Growing in Love
And the Lord make you to increase and abound in love one toward another, and toward all men, even as we do toward you: (1 Thessalonians 3:12 KJV)
Wow, this may not come as a shock to you, but this was an epiphany to me. It’s the ability to be unconditionally in love with someone and still grow in love. I found that out today.
As I was speaking to a person that I am so unconditionally in love with, I said something that I immediately felt stupid for. Soon thereafter I began to cry, and I wondered why. Because my eyes don’t produce enough tears, and my callousness to pain and problems, it take a lot to make me cry. Yet here I was, tearing up because I feared that I offended her. Would I have reacted like this a month ago? No. I may have felt a little conscious, remorseful even, but crying?
Crying indicated to me that the more I loved her, the more it hurt for me to (or at least think that I) hurt her. Then the fact that there has been a deepening of the hurt of hurting (or thinking I hurt) her, said that I was growing more in love with her. Now, if I already love her unconditionally, then is it possible to continue to grow in that love?
That answer is yes. Thessalonians teaches us to increase and abound in love. To to grow is to increase, usually in amplitude, magnitude, size, weight, volume or worth. To abound is to to occur or exist in great quantities or numbers, to be well supplied. So we have to grow and be well supplied in love.
Growth is a continual process. To grow requires something to be added to the object. Plants grow when they intake water. People grow when they eat. Balloons grow in size when filled with a substance, be it water, air, sand, etc.
So what causes love to grow? It is the increase of the things that combine to form it. Patience, kindness, trust, humility, politeness, unselfish, good-naturedness, hatred of evil, love of truth, protectiveness, hope, perseverance, and triumph against that which seeks to destroy it. (I Corinthians 13:4-8) How do you increase in love, simple, you abound in it.
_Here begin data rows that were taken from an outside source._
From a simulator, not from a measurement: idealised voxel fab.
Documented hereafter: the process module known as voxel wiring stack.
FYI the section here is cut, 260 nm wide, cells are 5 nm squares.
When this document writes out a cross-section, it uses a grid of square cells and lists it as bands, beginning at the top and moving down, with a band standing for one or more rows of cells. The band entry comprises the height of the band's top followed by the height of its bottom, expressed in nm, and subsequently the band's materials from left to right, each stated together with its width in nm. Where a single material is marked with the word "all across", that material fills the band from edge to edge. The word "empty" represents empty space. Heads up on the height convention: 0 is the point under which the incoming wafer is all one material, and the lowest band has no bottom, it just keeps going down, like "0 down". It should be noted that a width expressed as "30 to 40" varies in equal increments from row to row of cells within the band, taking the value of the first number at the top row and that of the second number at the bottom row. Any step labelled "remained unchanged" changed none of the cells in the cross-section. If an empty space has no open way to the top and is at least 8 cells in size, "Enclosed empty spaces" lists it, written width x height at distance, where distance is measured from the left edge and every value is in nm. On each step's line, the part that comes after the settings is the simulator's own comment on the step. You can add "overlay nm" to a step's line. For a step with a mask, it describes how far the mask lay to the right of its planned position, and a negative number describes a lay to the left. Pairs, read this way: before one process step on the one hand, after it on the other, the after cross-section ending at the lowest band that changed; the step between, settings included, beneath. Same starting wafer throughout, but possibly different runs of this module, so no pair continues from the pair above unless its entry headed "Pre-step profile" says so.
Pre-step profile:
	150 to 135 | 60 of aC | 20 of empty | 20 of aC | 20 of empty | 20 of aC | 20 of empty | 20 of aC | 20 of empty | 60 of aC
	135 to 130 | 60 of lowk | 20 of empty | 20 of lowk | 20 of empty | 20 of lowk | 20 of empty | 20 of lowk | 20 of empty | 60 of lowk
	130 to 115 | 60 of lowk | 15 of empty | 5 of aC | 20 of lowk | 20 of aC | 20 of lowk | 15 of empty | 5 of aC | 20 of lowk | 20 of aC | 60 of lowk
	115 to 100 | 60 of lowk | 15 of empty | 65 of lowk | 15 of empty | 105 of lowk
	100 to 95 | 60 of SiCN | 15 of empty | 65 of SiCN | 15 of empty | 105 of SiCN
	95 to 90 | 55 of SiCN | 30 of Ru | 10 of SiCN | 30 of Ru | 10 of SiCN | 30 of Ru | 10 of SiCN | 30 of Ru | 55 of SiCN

To abound in love, is even simpler, it is the second greatest commandment. “And the second is like unto it, Thou shalt love thy neighbour as thyself.” (Matthew 22:39) When you feel or do these things, and try to put them into practice daily, then you will grow in love. to illustrate the second commandment, Jesus told this story:
Jesus answered, “There was once a man who was going down from Jerusalem to Jericho when robbers attacked him, stripped him, and beat him up, leaving him half dead. It so happened that a priest was going down that road; but when he saw the man, he walked on by on the other side. In the same way a Levite also came there, went over and looked at the man, and then walked on by on the other side. But a Samaritan who was traveling that way came upon the man, and when he saw him, his heart was filled with pity. He went over to him, poured oil and wine on his wounds and bandaged them; then he put the man on his own animal and took him to an inn, where he took care of him. The next day he took out two silver coins and gave them to the innkeeper. ‘Take care of him,’ he told the innkeeper, ‘and when I come back this way, I will pay you whatever else you spend on him.’ ” (Luke 10:30-35, Good News Bible)
The Preacher, and the deacon, both shunned him this helpless man. but the man who trumped racial, prejudices, fear and a host of other obstacles took his own money, and went out of his way to save this man. This man went above the call of duty. He could have left him there. He could have called the Jericho Police Department or the Israeli Highway Patrol. But he did his best to show patience in going out of his way happily. Kindness in showing compassion to the man. Trust in taking this man from a people known to despise him. Humility, by tending to his wounds. Politeness by taking this man to an inn. Unselfishness by paying for his room and his care out of his own pocket. Good-naturedness by stopping by when even the religious wouldn’t. Hatred of evil by not leaving him there. Love of justice by showing compassion that the preachers and deacons didn’t. Protectiveness by putting him up in the inn. Hope by promising to return. perseverance by continuing on his journey and then coming back. And finally triumph against that which seeks to destroy it by being compassionate to his enemy.
When we strive to show these traits and qualities to people, each and everyday, then our love continues to grow. And as we show these qualities to each other, we will not just grow in love, buut wee will become closer to God, for quite simply, “God is Love”
Beloved, let us love one another: for love is of God; and every one that loveth is born of God, and knoweth God. He that loveth not knoweth not God; for God is love. (1 John 4:7-8 KJVR)

We think too much a like. Yes. You must grow in love — it is the only true definition of intimacy.